Wednesday, November 17, 2010

The affiliation between the Gulen Movement and a large network of U.S. charter schools is now official


New mainstream sources confirm the connection between members of the Gulen Movement and a large network of U.S. charter schools (122+). The association is undeniable. At long last, the American public is gaining knowledge about the Gulen Movement's activities in the U.S. and an honest public conversation about this unusual situation can commence. Since there is no official singular Gulen Movement organization in the U.S. which provides the public with a comprehensive list of the schools operated by its members, a listing of the probable affected charter schools is presented HERE. Learn how the schools serve the movement HERE.  

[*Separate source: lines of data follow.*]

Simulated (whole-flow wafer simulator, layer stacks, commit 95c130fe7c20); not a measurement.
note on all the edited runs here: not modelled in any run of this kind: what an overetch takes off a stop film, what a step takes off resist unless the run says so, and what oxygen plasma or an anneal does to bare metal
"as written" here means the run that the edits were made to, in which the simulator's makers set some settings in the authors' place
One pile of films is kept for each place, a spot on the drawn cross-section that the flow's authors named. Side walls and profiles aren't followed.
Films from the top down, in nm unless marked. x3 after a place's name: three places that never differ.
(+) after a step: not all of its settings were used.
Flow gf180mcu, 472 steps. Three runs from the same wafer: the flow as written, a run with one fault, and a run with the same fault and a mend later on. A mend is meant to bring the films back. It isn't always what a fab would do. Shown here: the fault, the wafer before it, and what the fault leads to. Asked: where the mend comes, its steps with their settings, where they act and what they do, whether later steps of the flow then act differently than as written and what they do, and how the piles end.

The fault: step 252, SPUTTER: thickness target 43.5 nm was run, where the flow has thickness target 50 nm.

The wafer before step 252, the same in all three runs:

1. Upcoming Rice University event: "Transnational Religious Nationalism in the New Turkey: The Case of Fethullah Gulen," a presentation by Dr. Joshua Hendrick with a response by Y. [Yuksel] Alp Aslandogan, will take place at the Baker Institute on December 9, 2010.
EVENT DESCRIPTION

Joshua D. Hendrick, Ph.D., visiting assistant professor of international studies at the University of Oregon, addresses the conflict between Turkey’s secular and Islamic forces by explaining the organizational impact of the education and business community known as the Gülen Movement. The followers of Fethullah Gülen, one of Turkey's most famous and controversial religious personalities, attract a great deal of international attention because of the extent of their education network, which now spans over 100 countries and includes approximately 100 charter schools in the United States... [my bolding]
ADDED ON JANUARY 11, 2011: 

2. On October 7, 2010, Dr. Helen Rose Ebaugh, professor at the University of Houston, Department of Sociology, spoke about the financing of the Gulen Movement’s institutions at “Mapping the Gulen Movement,” a conference sponsored by Dialoog Academie, a Gulenist organization in Amsterdam. Here is a partial transcript from the video posted on YouTube.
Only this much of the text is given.